A large bundle of thick white strings comes out of the jet of the foaming plant. The foamed plastic strings look like the lead strips that are used to weigh down curtains. Harald Winkler, a production employee at Evonik’s
Obernburg site in the northwest of Bavaria, checks if everything is running smoothly. The plant draws the strings into a cutting machine, splits them into small pieces, and puts them through a sieve. What remains is a granulate that performs valuable services in the plastics industry.

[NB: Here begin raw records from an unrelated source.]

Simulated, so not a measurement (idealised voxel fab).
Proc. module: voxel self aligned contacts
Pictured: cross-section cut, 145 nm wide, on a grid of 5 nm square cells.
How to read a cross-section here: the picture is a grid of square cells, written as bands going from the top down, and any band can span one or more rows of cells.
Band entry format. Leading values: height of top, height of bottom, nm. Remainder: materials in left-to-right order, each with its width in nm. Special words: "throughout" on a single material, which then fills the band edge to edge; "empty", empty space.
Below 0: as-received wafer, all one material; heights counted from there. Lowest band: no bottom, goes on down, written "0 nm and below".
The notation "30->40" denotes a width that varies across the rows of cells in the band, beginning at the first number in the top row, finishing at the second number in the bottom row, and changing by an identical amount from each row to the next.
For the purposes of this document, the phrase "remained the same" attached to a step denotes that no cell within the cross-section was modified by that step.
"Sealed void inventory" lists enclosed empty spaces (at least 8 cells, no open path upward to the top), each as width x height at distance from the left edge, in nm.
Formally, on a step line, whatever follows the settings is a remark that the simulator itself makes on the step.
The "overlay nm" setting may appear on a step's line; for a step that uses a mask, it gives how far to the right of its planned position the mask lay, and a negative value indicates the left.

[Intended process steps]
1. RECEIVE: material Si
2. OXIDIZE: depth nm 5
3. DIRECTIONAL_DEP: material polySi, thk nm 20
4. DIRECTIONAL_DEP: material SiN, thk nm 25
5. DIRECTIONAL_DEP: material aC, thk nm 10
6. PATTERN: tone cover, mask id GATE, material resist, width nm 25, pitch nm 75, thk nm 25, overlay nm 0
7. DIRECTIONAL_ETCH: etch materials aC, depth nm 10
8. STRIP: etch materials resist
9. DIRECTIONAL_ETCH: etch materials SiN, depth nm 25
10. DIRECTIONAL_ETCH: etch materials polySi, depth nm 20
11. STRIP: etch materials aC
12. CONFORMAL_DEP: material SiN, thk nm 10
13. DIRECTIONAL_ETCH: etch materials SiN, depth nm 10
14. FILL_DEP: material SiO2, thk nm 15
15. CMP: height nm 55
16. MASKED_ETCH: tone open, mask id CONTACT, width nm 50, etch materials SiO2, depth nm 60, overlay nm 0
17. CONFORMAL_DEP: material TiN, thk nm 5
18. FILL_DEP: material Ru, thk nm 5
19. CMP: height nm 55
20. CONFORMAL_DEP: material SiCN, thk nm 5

ACCUREL® is the brand name of the new products in Evonik’s portfolio as a result of the takeover of the Obernburg site. Similar to a sponge, the foamed polymers can soak up liquid additives which impart specific
properties to plastics, for example flame or scratch protection. The granulate loaded with additives—referred to as the masterbatch—is melted together with the regular plastic granulate and molded into diverse plastic parts. Ther polymers are foamed for the masterbatch using carbon dioxide—a patented technology—or oil, which forms pores and is later washed out again. “The porous granulate can be filled with additives at room temperature,” explains Bernd Rachor, plant manager in Obernburg. This is a key advantage for temperature-sensitive additives.
Solid Additives Required
For Evonik, in contrast, special additives make up one of the four growth cores. Up to now, Evonik’s portfolio has consisted primarily of liquid additives. “The plastics industry, however, frequently uses solid additives, as adding these is easier than using the liquid versions," explains Sabine Giessler Blank, head of the Polymer & Construction Specialties Product Line in the Interface & Performance Business Line at Nutrition & Care. To use liquid additives, special dosage systems must be installed on the extruder. That costs money—an unwelcome additional hurdle in an industry with a sensitive cost structure. With injection molding or generally for converting, it is technically not easy to add liquid materials. With the takeover of the business in Obernburg, the business line has now extended its portfolio to include the solid additives and is opening up new markets. “With our bundled know-how, we can now supply the value chain right to the end,” explains Kathrin Lehmann, head of innovation management in the Compounding group at Interface & Performance. From the additive through the masterbatch and the compounder right up to the finished plastic product. Customers include, for example, producers of films, fibers, nonwovens, cables and automotive parts. The foamed polymers can also be loaded with fragrances; for example, for the little tree-shaped air fresheners frequently used in cars.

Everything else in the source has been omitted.